EDITOR’S POSTSCRIPT

                                                                                                                                                                                By Susan Copeland Henry

 

      One of the most interesting sessions I attended at the ISETA 2000 conference was Carolyn Johnson’s session entitled, “Web-Based Instruction: What’s Holding You Back?”  As she indicated in the presentation and in her abstract, Carolyn Johnson (2000) has done extensive research in order to identify the reasons why college and university instructors have been more hesitant about using the Internet for instructional purposes, while K-12 teachers have “embrac[ed] the web as a powerful resource” (p. 99).  The various concerns that she cited among higher-level instructors were issues regarding traditional tenure tracks, anxiety about the web replacing classroom instructors, copyright problems, the rapid pace of changes in hardware and software, confusion about the pedagogy of teaching on the web or using the web, etc.  Her ultimate purpose was to encourage instructors both to address these issues from various perspectives and “[t]o practice using the web as a component of student learning rather than a means of delivering instruction” (p. 99).
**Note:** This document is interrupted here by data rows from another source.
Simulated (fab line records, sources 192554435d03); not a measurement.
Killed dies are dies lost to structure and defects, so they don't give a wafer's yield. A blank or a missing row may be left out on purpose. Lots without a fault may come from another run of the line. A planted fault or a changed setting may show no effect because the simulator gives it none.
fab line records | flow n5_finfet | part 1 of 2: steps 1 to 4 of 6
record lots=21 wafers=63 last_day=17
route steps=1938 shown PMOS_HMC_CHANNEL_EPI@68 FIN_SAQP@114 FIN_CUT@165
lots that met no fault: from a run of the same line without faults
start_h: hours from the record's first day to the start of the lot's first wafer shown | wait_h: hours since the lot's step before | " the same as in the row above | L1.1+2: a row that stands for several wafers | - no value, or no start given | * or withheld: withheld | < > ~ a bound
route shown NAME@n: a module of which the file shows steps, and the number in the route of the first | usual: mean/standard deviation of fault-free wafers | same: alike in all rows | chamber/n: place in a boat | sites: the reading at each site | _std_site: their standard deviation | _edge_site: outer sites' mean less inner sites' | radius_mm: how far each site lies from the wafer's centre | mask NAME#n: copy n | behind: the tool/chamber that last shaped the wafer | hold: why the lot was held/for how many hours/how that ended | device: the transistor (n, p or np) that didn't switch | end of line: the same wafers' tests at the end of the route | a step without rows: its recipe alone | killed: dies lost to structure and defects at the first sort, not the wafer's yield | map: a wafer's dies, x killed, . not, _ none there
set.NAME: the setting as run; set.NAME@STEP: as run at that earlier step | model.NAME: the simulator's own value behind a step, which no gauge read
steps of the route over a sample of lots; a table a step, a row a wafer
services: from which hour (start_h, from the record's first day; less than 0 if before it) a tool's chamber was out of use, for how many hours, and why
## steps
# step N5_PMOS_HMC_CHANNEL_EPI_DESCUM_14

      I do not think that technology should be ISETA’s singular focus.  However, since ISETA has a history of developing pedagogical principles vis-à-vis technology, and since, as our Mission Statement indicates, ISETA is composed of members across the disciplines who “share a commitment to improving the quality of their teaching and the quality of their students’ learning” (Watson, 2001), I think that we should address the issues that Carolyn introduced and expand upon them.   We need to recognize that the advent of the Internet is not unlike the advent of the printing press:  the printing press allowed for more active and constructive modes of interpreting and learning for new readers who had been more passive learners through listening to others’ readings of texts and interpretative offerings.  We as educators now accept these text-enhanced learning strategies as the norm.  With the Internet, methods of learning are bound to change, and if we want to be effective educators, we need not to hang back and worry, but to be on the cutting edge, helping to shape the pedagogy of web-enhanced instruction so that the quality of learning improves in the multimedia environment.

      What can we do to address this era of change with all its incumbent issues?  As this and the next issue of Connexions seek to do, one move is to talk more openly about the concerns Carolyn brought up.  The second move is to encourage more conference presentations that employ effective cutting-edge ideas using technology.  In connection with this, the third move we should make is to insure Internet access at conferences so that presenters can “take us” to their sites and show the kinds of web-enhanced methods they have developed.   Let’s really connect.

 

REFERENCES

 

Johnson, Carolyn. (2000). Web-Based Instruction: What’s Holding You Back?  In B. Saulnier (Ed.)  ISETA

      2000 Conference Proceedings.  Redondo Beach, CA: California State University.